What are image frequencies and how do I reject them in a superheterodyne receiver?
Image Rejection
The image frequency problem is fundamental to all superheterodyne receivers. The mixer performs downconversion: fIF = |fRF - fLO|. But this same equation has two solutions for fRF: fRF = fLO + fIF (desired) and fRF = fLO - fIF (image), or vice versa depending on LO injection side. Both frequencies produce output at the same IF, and the mixer cannot distinguish between them.
The image frequency is always 2×fIF away from the desired signal. Higher IF means larger image separation, making image filtering easier. This is the primary reason for choosing a high first IF in dual-conversion receivers. For example, with a 10.7 MHz IF, the image is only 21.4 MHz away from the desired signal, requiring a very sharp preselector. With a 70 MHz IF, the image is 140 MHz away, and a moderate bandpass filter provides adequate rejection.
Image-reject (Hartley) and image-reject (Weaver) mixer architectures use two mixers with quadrature LO and 90° phase shift in the IF path to cancel the image response. The cancellation depends on the amplitude and phase balance between the two paths. Practical image rejection: 20-30 dB with analog components, 40-60 dB with digital I/Q correction.
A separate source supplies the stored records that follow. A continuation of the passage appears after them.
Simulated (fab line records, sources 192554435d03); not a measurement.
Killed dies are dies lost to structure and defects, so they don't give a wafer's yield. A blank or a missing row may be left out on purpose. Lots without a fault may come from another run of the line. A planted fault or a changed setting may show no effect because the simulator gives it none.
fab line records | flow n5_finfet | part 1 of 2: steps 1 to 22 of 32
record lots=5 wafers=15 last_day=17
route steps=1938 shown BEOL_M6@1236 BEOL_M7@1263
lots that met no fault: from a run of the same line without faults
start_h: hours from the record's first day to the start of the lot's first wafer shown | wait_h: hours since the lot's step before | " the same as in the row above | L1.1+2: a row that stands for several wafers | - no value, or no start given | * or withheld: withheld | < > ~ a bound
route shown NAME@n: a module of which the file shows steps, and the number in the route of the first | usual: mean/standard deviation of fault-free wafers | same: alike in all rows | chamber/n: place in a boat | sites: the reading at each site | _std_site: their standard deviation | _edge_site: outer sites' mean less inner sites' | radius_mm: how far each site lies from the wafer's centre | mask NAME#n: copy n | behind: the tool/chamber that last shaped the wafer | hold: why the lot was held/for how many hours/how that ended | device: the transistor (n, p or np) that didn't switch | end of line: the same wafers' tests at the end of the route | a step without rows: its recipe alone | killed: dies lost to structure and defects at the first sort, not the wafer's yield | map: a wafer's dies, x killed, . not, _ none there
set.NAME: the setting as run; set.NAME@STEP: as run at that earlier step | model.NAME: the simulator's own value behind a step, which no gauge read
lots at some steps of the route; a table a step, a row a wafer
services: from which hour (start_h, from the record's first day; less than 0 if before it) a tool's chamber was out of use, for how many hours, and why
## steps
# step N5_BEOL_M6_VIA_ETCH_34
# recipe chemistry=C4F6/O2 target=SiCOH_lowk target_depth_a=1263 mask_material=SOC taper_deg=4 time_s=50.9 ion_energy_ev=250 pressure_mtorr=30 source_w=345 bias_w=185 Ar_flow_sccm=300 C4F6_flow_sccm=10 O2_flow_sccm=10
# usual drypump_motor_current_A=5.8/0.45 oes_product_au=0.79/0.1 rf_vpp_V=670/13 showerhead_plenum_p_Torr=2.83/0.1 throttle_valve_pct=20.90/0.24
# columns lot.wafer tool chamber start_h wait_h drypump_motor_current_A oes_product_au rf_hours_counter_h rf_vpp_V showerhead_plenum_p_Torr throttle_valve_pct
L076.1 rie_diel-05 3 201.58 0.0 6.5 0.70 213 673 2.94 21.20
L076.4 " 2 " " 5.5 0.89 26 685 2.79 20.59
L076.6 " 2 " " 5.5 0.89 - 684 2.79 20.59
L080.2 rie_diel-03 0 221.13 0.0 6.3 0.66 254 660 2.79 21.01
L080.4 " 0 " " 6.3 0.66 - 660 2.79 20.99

Frequently Asked Questions
How much image rejection do I need?
The image rejection must be sufficient to keep the strongest possible image-band signal below the receiver's desired signal sensitivity. For commercial receivers: 40-60 dB is typical. For simple systems with no strong interferers at the image frequency: 20-30 dB may suffice.
What IF frequency minimizes the image problem?
Higher IF = easier image filtering but more expensive and higher-loss IF components. Common trade-offs: first IF of 70 MHz (VHF receivers), 140-170 MHz (UHF/SHF), or 1-2 GHz (microwave/mmWave receivers). Some modern receivers use zero-IF (direct conversion) to eliminate the image problem entirely.
What is the Hartley image-reject mixer?
Two mixers driven by the same RF signal but with LO phases shifted by 90°. The IF outputs are recombined with a 90° hybrid. Image signals cancel at the output; desired signals add. The cancellation is limited by the amplitude and phase balance: 1 dB amplitude and 5° phase imbalance limits rejection to about 20 dB.